A Tory holds a political philosophy based on a British version of conservatism and traditionalism, which upholds the supremacy of social order as it has evolved throughout history. The Tory ethos has been summed up with the phrase “God, King, and Country”. Tories generally advocate monarchism, are usually of a high church Anglican religious heritage and are opposed to the liberalism of the Whig faction. In Britain, the Tory political faction originated with the Cavaliers during the English Civil War. It also had exponents in other parts of the former British Empire, such as the Loyalists of British America who opposed American secession during the American War of Independence. Following the American War of Independence, the Loyalists that fled to the Canadas referred to members of the colonies’ political elites as Tories. This political philosophy remains prominent in the politics of the United Kingdom and also appears in parts of the Commonwealth realms, particularly in Canada.

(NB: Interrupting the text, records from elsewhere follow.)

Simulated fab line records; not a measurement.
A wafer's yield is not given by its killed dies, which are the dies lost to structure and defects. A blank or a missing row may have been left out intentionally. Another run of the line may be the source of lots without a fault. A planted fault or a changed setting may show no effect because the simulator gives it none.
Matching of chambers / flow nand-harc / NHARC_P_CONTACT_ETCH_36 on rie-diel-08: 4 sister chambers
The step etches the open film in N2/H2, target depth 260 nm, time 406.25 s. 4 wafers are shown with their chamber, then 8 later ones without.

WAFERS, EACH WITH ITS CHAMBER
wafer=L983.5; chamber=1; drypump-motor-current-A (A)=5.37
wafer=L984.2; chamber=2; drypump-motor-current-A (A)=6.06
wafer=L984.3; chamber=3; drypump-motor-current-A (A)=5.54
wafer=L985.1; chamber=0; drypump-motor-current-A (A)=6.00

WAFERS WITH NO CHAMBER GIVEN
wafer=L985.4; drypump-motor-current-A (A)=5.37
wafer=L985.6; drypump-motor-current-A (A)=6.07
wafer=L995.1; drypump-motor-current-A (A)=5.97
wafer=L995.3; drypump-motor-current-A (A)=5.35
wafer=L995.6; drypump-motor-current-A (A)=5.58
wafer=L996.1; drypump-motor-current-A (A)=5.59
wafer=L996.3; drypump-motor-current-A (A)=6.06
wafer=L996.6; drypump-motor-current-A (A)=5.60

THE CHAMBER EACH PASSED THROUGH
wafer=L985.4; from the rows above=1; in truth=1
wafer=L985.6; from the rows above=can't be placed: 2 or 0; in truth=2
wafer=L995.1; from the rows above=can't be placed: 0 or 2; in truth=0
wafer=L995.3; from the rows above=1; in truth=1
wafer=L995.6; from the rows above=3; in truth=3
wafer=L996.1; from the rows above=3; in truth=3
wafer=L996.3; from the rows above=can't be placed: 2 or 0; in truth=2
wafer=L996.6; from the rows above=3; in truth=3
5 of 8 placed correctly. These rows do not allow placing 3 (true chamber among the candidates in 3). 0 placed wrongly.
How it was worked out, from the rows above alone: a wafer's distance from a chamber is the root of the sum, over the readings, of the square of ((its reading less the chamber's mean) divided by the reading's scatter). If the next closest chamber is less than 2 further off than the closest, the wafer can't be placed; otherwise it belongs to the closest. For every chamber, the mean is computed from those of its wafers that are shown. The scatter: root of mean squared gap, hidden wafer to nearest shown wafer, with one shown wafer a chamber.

The Tory political faction originally emerged within the Parliament of England to uphold the legitimist rights of James, Duke of York to succeed his brother Charles II to the thrones of the three kingdoms. James became a Roman Catholic at a time when the state institutions were fiercely independent of the Church of Rome – this was an issue for the Exclusion Crisis supporting Patricians, the political heirs to the nonconformist Roundheads and Covenanters. There were two Tory ministries after James II came to the throne: the first led by the Earl of Rochester, the second by Lord Belasyse. A significant faction took part in the ousting of James II with the Whigs to defend the Church of England and definitive Protestantism. A large but dwindling faction of Tories continued to support James in exile and his Stuart heirs to the throne, especially in 1714 after the accession of George I of Great Britain, the first Hanoverian monarch. Although only a minority of Tories gave their adhesion to the Jacobite risings, this was used by the Whigs to discredit the Tories and paint them as traitors. After the advent of the Prime Ministerial system under the Whig Robert Walpole, Lord Bute’s premiership in the reign of George III marked a revival. Under the Corn Laws (1815–1846) a majority of Tories supported protectionist agrarianism with tariffs being imposed at the time for higher food prices, self-sufficiency and enhanced wages in rural employment.
Conservatism began to emerge in the late 18th century -it synthesized moderate Whig economic positions and many Tory social values to create a new political philosophy and faction in opposition to the French Revolution. Edmund Burke and William Pitt the Younger led the way in this. Interventionism and strong armed forces were to prove a hallmark of Toryism under subsequent Prime Ministers. Due to these Tories leading the formation of the Conservative Party, members of that party are colloquially referred to as Tories, even if they are not traditionalists. Actual adherents to traditional Toryism in contemporary times may be referred to as “High Tories”, as the traditionalist conservative values of Toryism differ from those of the more liberal and cosmopolitan members of the Conservative Party. Similarly, Tories is used to describe members of the Conservative Party of Canada, regardless if they are not traditionalists. The term Blue Tory and Red Tory has been used to describe the two different wings of the federal and provincial Conservative parties in Canada.